For someone who rose to prominence thanks to the power of her voice, Pamela Adlon is remarkable at being silent.
The actress, who won an Emmy for voicing a preteen boy on King of the Hill and has been a key creative force on Louie, brings her whole self to Better Things. (The comedy’s second season begins Thursday on FX.) And while the series will get your attention for the antic, frazzling comic sensibility—Adlon’s character Sam, a single mom, is besieged constantly by the demands of her three children as well as her aging mother—it’s in the quiet moments where the show finds a center not quite like anything else currently on the air.

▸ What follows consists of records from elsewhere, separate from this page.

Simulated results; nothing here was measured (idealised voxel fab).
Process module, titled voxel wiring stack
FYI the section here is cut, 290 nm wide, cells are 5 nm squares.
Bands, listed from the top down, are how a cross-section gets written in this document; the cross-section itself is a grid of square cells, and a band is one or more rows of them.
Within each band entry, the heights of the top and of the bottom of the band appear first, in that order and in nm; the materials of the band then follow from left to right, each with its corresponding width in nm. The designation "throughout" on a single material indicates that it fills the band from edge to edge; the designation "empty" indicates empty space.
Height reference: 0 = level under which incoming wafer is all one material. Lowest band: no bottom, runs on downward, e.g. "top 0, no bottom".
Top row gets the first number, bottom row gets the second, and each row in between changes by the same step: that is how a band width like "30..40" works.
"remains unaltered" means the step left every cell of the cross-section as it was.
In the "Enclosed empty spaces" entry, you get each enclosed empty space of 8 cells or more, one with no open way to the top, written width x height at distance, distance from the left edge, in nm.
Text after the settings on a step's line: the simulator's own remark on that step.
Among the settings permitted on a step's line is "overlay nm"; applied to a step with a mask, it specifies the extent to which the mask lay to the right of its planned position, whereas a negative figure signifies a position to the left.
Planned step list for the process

Since the first season, Sam, always under a fair amount of strain, has grown more frustrated. Her three girls (Mikey Madison, Hannah Alligood, and Olivia Edward) are growing into further moodiness and her mother (Celia Imrie) into further senescence. She’s not afraid to unload: yelling at a date whom she’s slept with but doesn’t really like, botching a weekend away with a man she seems to like a bit more. Crucially, it’s men for whom she saves her deepest ire. No matter how challenging her relationships with her daughters or her mother, they’re also sustaining.
As a performer, Adlon can play many notes. But she tends to like dischordant ones. In moments where a harried sitcom-mom would go big, Adlon chooses contemplation. In one remarkable moment in the season premiere, Sam reacts to her daughter’s admission that she’s in an overwhelming, age-inappropriate relationship by sending her away and then sitting alone and thinking, hard.
Other times, as when her children fail to show sufficient appreciation for her work as an actress (apparently Louie exists in this universe, if only as something to be channel-surfed past), a glancing blow to her ego mushrooms into a cathartic expression of upset. “I don’t want to have to wait until I’m dead for my kids to appreciate me!” she rages. “It really hurts my feelings that my work means nothing to you!”
Sam is capable of holding multiple anxieties in mind at once—that, say, her work as a jobbing actress who never found a signature role is often silly and degrading, but that it’s hers. Or that her kids are life-affirming joys to be around and also unappreciative jerks. Or that it hurts not to be acknowledged by them, but that’s not really what her pain is about.
Season 2 of Better Things is haunted by a sense of time passing, as Sam’s mother becomes incapable of caring for herself. One of Sam’s friends describes the process of caring for an ill parent to her: “You get used to things being hard where you can work to make them better, but this isn’t that. There’s no good end to this. It doesn’t get better. Your mother is going to get worse and worse, and then she’ll be gone.” Adlon just listens—if “just” is the word to use for a process underpinned by a million small internal calculations.
This is a huge leap forward for a show that was already quite strong. Better Things seems to have shed extant similarities to Louie, the other parenting-centric FX comedy and one whose creator Louis C.K. produces the show. Those ties aside, Better Things has become entirely its own thing, and developed a far more nuanced understanding of family life. There’s a floating sense to the storytelling, which introduces characters and situations without undue hand-holding—all before pinpointing the emotional situation through Adlon’s performance.
Directing every episode and grounding its complex emotional beats through a rock-solid, thought-through performance, Adlon comes as close to a pure auteur as TV gets. That her story is one imbued with both sadness and light makes Better Things one of television’s very best shows—in any genre.